Having the produce stand has also resulted in some unintended opportunities. It has allowed my neighbor-friend to realize another area of need outside of our community that provides better income on a more consistent basis, during the summers, with not a lot of extra effort. I too have begun noticing other areas of opportunity and have had the confidence to try them.
When this past Spring was approaching I knew I had to say “no” to more things in my life due to new priorities. It was going to be for a season, but it was still hard to accept. The produce stand had become so second nature I was not sure I could stop. It had become a part of who I was. “My house is the one with the produce stand out front,” was often how I explained to people where I lived. It had also started taking up more of my time and mental energy.
My biggest worry was how to share this with my neighbor-friend. My second thought was for those who had relied on the stand as a source of affordable fresh produce.
When I shared my conclusion with my friend, her reaction was a sense of relief. Not at all the reaction I was expecting. She too had been trying to figure out the words to use to say that she could not do the produce stand this year. Her family responsibilities were going to be increasing, taking up more of her time. We both had been worried about letting the other down when in reality it was not the right season for either of us.
As Spring turned into Summer I had several people ask about the produce stand. While they were disappointed, I assured them it would be for a season, not permanent.
It was the right decision. As Summer went along, it was very obvious I could not have done it all. I did not want to do it all. While we missed the extra cash flow, it was not something we were relying upon to make ends meet.
I did not even need it as a source of extra produce to preserve, as that was something else to which I had said “no”. It helped that I had canned a lot of extra the past 2 years, enough to see us through on several different items.
What started out as an act of desperation when I had begun to feel overwhelmed, ended up being a very healthy thing. It allowed me to step back, re-evaluate if this was something I wanted to keep doing, to spend my time on, or something I needed to let someone else take over. (Several other gardeners had begun doing the same thing in the last year or two.)
While I see myself picking it back up this coming summer, I also see myself setting boundaries. We had both begun feeling as if we had to put the stand out, not because we had extra produce but because people expected it to be there. It was becoming more of a burden than a blessing.
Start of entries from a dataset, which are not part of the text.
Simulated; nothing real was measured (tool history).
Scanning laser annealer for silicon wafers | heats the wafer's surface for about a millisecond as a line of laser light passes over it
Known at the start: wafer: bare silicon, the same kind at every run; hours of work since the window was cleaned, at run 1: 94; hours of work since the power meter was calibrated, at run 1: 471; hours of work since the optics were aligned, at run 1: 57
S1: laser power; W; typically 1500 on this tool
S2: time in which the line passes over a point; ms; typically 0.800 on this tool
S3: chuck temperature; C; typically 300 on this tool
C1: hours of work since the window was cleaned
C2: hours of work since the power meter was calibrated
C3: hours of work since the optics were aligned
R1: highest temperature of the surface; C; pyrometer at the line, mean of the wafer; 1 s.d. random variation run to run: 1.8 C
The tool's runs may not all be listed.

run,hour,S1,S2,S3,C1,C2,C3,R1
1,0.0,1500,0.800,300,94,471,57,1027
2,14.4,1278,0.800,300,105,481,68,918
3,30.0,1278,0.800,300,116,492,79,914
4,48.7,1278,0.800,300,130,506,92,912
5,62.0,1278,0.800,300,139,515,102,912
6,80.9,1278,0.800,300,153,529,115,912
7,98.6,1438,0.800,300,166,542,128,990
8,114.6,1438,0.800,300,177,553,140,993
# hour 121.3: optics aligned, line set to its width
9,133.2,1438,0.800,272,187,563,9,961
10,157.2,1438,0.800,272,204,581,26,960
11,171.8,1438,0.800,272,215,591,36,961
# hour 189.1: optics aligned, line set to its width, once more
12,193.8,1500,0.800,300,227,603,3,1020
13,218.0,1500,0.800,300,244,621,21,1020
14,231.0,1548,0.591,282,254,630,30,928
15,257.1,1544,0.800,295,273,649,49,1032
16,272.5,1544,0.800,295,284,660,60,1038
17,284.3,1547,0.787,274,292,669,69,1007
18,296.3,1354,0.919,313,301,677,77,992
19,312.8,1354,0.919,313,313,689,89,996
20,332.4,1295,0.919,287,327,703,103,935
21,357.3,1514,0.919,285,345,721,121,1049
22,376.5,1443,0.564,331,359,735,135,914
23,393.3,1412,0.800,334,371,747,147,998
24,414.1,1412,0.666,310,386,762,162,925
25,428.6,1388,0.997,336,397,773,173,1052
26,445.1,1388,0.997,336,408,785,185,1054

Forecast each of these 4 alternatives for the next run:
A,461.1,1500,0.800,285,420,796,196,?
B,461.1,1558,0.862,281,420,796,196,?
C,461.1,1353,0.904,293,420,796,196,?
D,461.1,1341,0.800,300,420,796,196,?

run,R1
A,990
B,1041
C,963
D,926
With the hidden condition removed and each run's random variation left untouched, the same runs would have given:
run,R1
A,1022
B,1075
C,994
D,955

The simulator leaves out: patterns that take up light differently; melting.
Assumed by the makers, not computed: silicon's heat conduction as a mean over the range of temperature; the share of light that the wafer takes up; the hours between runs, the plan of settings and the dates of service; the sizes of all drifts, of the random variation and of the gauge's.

Having the extra time this past year has allowed flexibility in deciding what was best for our family at this time. Even that has changed several times as various needs have come and gone.
While I wish I could say, “This is what is going to happen, this is what is going to work for us in the upcoming 12 (unforseen) months”, I know better. Forget about His laughing at my presumptions, I would do it for Him.
So, for now, I see that this past year was only “for a season”. Whether my forecast is accurate or not remains to be seen. I now know that I can let go and still be Me, that my identity is tied to more that something I happen to be doing at this time, even if it is something I greatly enjoy doing. This is a lesson I seem to have needed reminding of yet again.